There comes a time in everybody’s life when the sense of ‘I would rather be somewhere else’ sets in so violently, you begin feeling an itch in your consciousness, a persistent and niggling itch which can never be reached regardless of how hard you try.
You shift your concentration to something irrelevant, and it’ll overpower that within a few seconds of resistance. You begin speaking loudly to drown it out, but your speech begins to describe this itch in angry and impatient terms. That’s when you realise there is no escaping it. And so you leave.
Over the course of the past few weeks, my access to a television has been reduced to ‘non-existent’. I am dependent on the holy powers of the Internet God to provide me with any news of the outside world and any game cricket has to offer. I’ve had to pry my eyes for any source of updated commentary (and avoid any tempting links to live streams in the fear of running out of free data), the kind which updates itself before a heartless Facebook friend puts up a revealing status update, and live on my cricket without the power of vision.
It’s been harder ever since the Ashes began, and harder still yesterday, when Stuart Broad decided to tear through the Aussie middle-order, and Shikhar Dhawan decided to toy around with the South African bowlers.

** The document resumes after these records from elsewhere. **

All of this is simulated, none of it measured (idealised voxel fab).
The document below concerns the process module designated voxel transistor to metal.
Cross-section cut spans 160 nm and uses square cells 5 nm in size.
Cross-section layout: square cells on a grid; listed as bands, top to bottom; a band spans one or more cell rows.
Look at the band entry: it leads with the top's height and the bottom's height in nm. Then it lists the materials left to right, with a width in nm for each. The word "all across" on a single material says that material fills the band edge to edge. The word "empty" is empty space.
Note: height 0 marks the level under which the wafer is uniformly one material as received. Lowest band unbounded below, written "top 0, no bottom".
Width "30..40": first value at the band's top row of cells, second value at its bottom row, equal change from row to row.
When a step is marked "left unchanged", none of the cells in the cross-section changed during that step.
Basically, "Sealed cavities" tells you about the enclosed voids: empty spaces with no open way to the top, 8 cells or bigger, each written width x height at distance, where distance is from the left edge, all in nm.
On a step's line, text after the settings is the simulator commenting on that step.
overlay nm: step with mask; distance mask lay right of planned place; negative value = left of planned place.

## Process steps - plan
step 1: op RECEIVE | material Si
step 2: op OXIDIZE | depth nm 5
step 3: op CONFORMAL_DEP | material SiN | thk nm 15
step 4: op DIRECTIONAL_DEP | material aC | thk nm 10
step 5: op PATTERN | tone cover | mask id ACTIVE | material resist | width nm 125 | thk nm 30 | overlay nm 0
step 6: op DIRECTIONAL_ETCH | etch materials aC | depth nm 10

Though both matches were being played at vastly different parts of the world (or two different tabs, in my case), both elicited a common sense of excitement in me which I hadn’t felt in a while. India had recently won a tri-series and a tour to Zimbabwe without much of a sweat, and the only thing I was looking forward to was to watch Cheteshwar Pujara and Parvez Rasool don the blue jersey, as well as see an epic face-off between the English and the Australians.
Unfortunately, neither happened. India tinkered with their strategy, but not with their team. Australia prayed for a miracle, but forgot to turn up in the process.
It’s amazing how both games extracted all the right emotions from completely different set of events. On the one hand, from rolling to such a commanding position in their chase of 299, the Australian batsman were outgunned by the sudden outburst of inspired bowling by England, and Stuart Broad in particular.
The joys of watching a bowler running in with the wind in his hair and motivation in his stride is nothing like anything. I imagined these things while reading the commentary, even caring to add an inspiring background music for added effect.
The neighbouring tab had descriptions of the most violent batting I had heard of in months. The poor South African bowlers were playing host to a savage bunch of cricketers intent on making bowlers weep. Every second Dhawan shot read ‘four’, and before I knew it, he had reached 200 epic runs, and with overs to spare, even a 300 looked handsome for the southpaw.
There are so many different facets of the game, each so important to the run up of the final result. The bowlers heaped the pressure on the batsmen in Durham, and the batsmen heaped the misery on the bowlers in Pretoria. Both equally destructive in the course of the match, but both different ways of torture.
Batting and bowling are often placed as polar opposites on the cricket field, yet when either of them seem to be doing their job to suppress the other, there’s no differentiating in the kind of appreciation we profess.
There have been tons and tons of anecdotes of how a simple game of cricket turned days, months, and even the lives of common people into something far more exciting. But what’s amazing is that each of these anecdotes are vastly different, with different backgrounds, cricketers, contexts and results. And they all come together to express the most wonderful feeling of joy.
That itch was entirely satisfied by the end of the day, after the English retained the Ashes and South Africa ‘A’ put up an incredible fight.
But the funny thing about these itches are that once they are satisfied, you seem to want more. And that’s when we look forward to the next match in the hope that we’ll have another day of epic cricket.